But mining is different, and the same state sovereignty Otley favors for ranchers would open the door to businesses that permanently alter the landscape.

“People who understand policy and budgets know that this is a crackpot idea that will never work, and actually would serve against the interests of the agriculture community,” the TRCP’s Webster said.

Nonetheless, the movement to seize land management decisions away from centralized agencies is growing. Webster attributes that shift partly to a sense of false nostalgia.

“A lot of radicals who are speaking up against public lands are just outright opposed to any government whatsoever,” Webster said. He added there appears to be a misconception that if these lands were handed over to the state, it would force a return to idealized version of the lawless west, when ranchers hired people with guns to prevent other people from grazing the land they wanted to graze.

CREDIT: Oregon Department of Fish & Wildlife
CREDIT: Oregon Department of Fish & Wildlife

The Bundys Stoke The Flames

The perception of injustice in the Hammond case is shrinking the gap between radicals like the Bundys and moderates like Otley. Ultimately, normally consensus-minded people could be driven into the arms of the radical Bundys. Instead of a fringe notion — “the end of the bell curve” of the western community, in Webster’s words — their desire to wrest management authority away from the public’s representatives at BLM and FWS could become mainstream.

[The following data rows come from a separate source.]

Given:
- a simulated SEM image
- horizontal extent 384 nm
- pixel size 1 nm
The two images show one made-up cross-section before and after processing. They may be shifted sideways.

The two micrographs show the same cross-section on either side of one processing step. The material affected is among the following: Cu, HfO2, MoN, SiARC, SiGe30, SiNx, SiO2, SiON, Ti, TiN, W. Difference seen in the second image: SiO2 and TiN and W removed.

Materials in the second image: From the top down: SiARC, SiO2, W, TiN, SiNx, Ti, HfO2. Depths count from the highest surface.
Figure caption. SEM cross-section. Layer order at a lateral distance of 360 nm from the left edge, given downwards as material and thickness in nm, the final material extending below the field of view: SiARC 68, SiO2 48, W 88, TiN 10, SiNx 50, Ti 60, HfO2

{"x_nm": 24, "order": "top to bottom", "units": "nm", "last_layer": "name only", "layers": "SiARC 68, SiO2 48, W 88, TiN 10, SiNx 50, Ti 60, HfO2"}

And nobody knows better than long-time residents of Harney County how a trickle can become a flood.

“While I don’t entirely support what Mr. Bundy is doing, I cannot think of a better way to draw people’s attention to this crisis right now. We’ve tried a lot of things. They haven’t worked,” Vogler, who testified in the Hammond trial and believes the men were framed by FWS, said.

Webster understands the ranchers’ upset, but doesn’t see the Bundys’ approach as a solution.

“It clearly seems unreasonable to put somebody in prison for five years for burning 139 acres of public land. There are some legitimate frustrations out there like that,” Webster said. “But we have a system of laws put in place for reasons. You get engaged if you don’t like the laws to try and change them. You don’t hold a standoff.”

Ironically, this is the exact type of engagement that had been set in motion by Harney County residents prior to the recent shake-up from the Bundys’ Nevada clan. At this point, it’s hard to tell what kind of impact the refuge standoff will have on the freshly-healed partnerships between ranchers and the federal workers in the community. Author Langston said she’s frustrated by the coverage the Hammond case has been getting, especially since it taints the story of reconciliation the region’s seen in recent years.

“The Hammonds’ story is not the history we need to celebrate,” Langston said. “We have this pretty incredible piece of work that brought the community together, and took years to create. That’s the story that no one wants to hear.”